Launched from a cruiser,
the Standard Missile 3 flew perfectly,
reports the builder, Raytheon

By Anthony Sommer
Star-Bulletin

Tapa

BARKING SANDS, Kauai -- The U.S. Navy's first anti-missile missile was launched from a cruiser offshore of Kauai and it flew perfectly, according to the missile's maker.

The Standard Missile 3, which has so far cost more than $1 billion to develop, was fired Friday near the Pacific Missile Range Facility here.

The Navy rocket has not yet been aimed at an incoming missile, however. Friday's test demonstrated the two-stage missile's reliability and it performed "exactly as designed," according to the manufacturer, Raytheon Co.

The Navy is developing two missiles to protect its fleet and ground troops ashore from enemy medium-range ballistic missiles. Both are variants of its Standard Missile, long used to protect ships from enemy aircraft. The missile fired Friday is the Theater Wide Defense weapon designed to knock down incoming missiles 1,000 miles out.

Yet to be tested is the Standard Missile 2 Block IVA, which will be termed an Area Defense missile capable of blowing up hostile missiles 100 miles out.

The Theater Ballistic Missile program is an outgrowth of President Ronald Reagan's never-completed "Star Wars" effort to protect the United States from Soviet missile attack. The current program is designed to protect troops and ships in an action such as the Gulf War.

The Navy has spent at least $33 million to upgrade the tracking equipment at Barking Sands on the west tip of Kauai to conduct the tests. Pacific Missile Range Facility officials invested two years in preparing an environmental impact statement for the testing program.

Kauai government and business leaders are counting on the testing program to bring in more than $2 million a year in new revenue from military and civilian technicians assigned to the island for the tests. All will be housed in Kauai hotels and fed in Kauai restaurants at taxpayer expense.

The use of Niihau to launch target missiles for the Navy to knock down still is being negotiated between the Navy base, the state and the Robinson family, which owns the "Forbidden Island." Environmentalists managed to pressure the Navy into dropping plans to use wildlife refuges at Tern Island and Johnston Atoll as launch sites.

But while the Navy showed it can fire the world's most advanced and expensive ground-to-air rocket just fine, it can't seem to get its press release announcing the flight off the ground. So far, there has been no official word the test ever took place.

The Navy's prepared announcement of the successful flight is still rattling around in the Pentagon awaiting the signatures of several admirals.

"There are a lot of parts to the Ballistic Missile Defense Office and a lot of people have to sign off on it," said a Navy public affairs officer yesterday evening.

"It isn't our program. They're just using our range," said a spokesperson at the Pacific Missile Range Facility yesterday, more or less confirming the flight took place. "There was an operation, I think, on Friday."

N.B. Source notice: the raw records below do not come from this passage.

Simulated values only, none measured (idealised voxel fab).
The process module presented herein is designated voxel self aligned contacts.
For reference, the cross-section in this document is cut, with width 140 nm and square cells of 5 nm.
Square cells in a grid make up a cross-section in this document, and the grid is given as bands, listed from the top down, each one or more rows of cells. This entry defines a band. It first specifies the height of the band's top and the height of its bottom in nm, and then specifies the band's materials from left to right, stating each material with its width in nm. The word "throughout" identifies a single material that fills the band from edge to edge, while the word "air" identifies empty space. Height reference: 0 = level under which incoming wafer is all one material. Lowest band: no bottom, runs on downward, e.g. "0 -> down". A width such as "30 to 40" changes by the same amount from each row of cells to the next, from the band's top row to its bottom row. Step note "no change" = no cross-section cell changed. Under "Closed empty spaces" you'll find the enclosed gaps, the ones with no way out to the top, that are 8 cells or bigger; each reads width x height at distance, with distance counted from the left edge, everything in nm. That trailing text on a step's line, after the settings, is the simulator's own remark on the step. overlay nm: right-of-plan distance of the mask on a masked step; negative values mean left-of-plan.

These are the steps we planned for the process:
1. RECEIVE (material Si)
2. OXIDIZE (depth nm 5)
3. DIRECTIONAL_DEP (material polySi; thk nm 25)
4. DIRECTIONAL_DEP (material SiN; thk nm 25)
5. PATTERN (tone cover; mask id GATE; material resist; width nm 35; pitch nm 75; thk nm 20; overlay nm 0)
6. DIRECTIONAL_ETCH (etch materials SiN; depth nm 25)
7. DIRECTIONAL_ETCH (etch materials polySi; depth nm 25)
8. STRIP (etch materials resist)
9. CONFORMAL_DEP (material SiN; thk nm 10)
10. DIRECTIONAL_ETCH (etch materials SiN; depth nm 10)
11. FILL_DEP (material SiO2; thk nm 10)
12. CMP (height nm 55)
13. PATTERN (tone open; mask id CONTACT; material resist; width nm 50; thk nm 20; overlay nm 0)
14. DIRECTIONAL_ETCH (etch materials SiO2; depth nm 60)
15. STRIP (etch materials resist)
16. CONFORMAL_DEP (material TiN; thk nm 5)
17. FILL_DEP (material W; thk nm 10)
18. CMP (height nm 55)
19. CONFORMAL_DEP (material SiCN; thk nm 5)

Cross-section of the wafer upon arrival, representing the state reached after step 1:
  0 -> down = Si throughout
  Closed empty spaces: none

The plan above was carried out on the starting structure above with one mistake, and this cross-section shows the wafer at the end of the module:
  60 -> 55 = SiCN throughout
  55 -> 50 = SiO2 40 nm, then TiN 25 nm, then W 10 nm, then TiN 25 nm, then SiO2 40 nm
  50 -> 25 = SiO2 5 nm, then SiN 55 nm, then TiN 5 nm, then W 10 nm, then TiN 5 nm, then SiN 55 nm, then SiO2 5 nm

News of the test flight came from the Raytheon, which built the missile at its Tucson, Ariz., plant.

"We thought the Navy would have announced the test flight by now," Raytheon spokeswoman Cynthia Curiel said yesterday.

The test flight should have been even more sweet for the Navy because a competing Army program -- the THAAD, or Theater Army Air Defense, missile -- has failed in five of seven test flights. The Army's White Sands Missile Range is littered with pieces of broken THAADs.